Of course, most teams could make the same excuses, but it is compounded in Liverpool’s case by the large amount of money they have spent on bringing in new players, which should have addressed some of the obvious weaknesses in the squad, such as finding someone able to consistently put the ball in the net. The policy of buying British has not exactly been a glittering success to date, exacerbated by the high fees spent on the likes of Andy Carroll, Stewart Downing, Jordan Henderson and Charlie Adam.

"Stevie wonders"

Although the side has under-performed, at least the owners’ willingness to back the manager in the transfer market should be applauded (“a significant commitment”, according to managing director Ian Ayre), especially as this is in stark contrast to the parsimonious approach adopted by their reviled predecessors, Tom Hicks and George Gillett. There seems to be an element here of proving to the fans that the new boss is not like the old boss, as Henry observed, “There was a fear we wouldn’t spend.” More positively, Billy Hogan, managing director of Fenway Sports Marketing, outlined the group’s philosophy, “You’re seeing the desire to win and the desire to compete in the transfer market.”
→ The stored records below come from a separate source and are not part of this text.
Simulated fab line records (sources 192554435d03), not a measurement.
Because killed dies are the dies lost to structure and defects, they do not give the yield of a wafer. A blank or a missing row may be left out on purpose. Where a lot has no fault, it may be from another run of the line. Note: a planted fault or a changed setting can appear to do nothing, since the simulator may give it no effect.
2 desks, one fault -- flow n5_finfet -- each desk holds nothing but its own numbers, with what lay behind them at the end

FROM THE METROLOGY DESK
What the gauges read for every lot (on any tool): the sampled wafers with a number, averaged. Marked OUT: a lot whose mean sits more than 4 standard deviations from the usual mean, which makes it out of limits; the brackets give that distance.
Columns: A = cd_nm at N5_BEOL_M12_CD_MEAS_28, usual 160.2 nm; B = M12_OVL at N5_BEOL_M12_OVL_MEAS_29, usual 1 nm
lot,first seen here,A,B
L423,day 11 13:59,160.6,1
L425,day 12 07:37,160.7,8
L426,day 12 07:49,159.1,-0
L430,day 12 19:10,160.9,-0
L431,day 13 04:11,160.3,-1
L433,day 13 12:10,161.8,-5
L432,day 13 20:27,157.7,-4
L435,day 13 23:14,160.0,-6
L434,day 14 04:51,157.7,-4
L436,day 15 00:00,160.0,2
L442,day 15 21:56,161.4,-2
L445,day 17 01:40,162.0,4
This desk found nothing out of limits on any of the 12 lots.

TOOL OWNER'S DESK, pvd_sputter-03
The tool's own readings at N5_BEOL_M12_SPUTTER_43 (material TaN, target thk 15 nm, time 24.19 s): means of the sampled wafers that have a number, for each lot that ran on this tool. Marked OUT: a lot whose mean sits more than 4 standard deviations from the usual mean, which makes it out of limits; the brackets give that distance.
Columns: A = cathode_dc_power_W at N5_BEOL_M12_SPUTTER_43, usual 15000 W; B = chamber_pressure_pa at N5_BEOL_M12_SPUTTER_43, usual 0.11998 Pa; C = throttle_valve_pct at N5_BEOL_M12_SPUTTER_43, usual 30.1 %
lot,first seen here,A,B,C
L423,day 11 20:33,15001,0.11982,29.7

It’s worth pausing to reflect on how different this is from the unpopular former owners, who saddled Liverpool with a mountain of debt when they bought the club in March 2007, then took them to the brink of administration. The desperate situation was crisply summarised by UEFA’s William Gaillard: “The club has been rescued, thank God, but it was a close call. They suddenly found themselves being owned by two failed banks that had been taken over by governments.”

Liverpool’s debt had reached shocking levels under the previous unwanted regime. Although there was “only” £123 million net debt in the football club, the full picture was revealed in the holding company where borrowings had grown to around £400 million. The good news is that this debt was largely eliminated after the change in ownership, though there is still £65m net debt, comprising £38 million bank loans and £30 million owed to UKSV Holdings less £3 million cash.
This is enormously significant to the club’s finances, as the prohibitively expensive annual interest payments of £18 million (£40 million including the holding company) have been drastically reduced to just £3 million, which Ayre said meant that Liverpool are “in a much stronger position to utilise our revenues more effectively on the team.”

However difficult this season is proving, there is no doubt that it is preferable to the depths of despair suffered under the previous “gang of four”: Hicks and Gillett, a couple of charmless chancers; Christian Purslow, a smug, superficial excuse of a chief executive, who delivered little beyond infamously nominating himself as “the Fernando Torres of finance”; and poor Roy Hodgson, an experienced manager who was the archetypal square peg in a round hole (though apparently good enough to lead his country).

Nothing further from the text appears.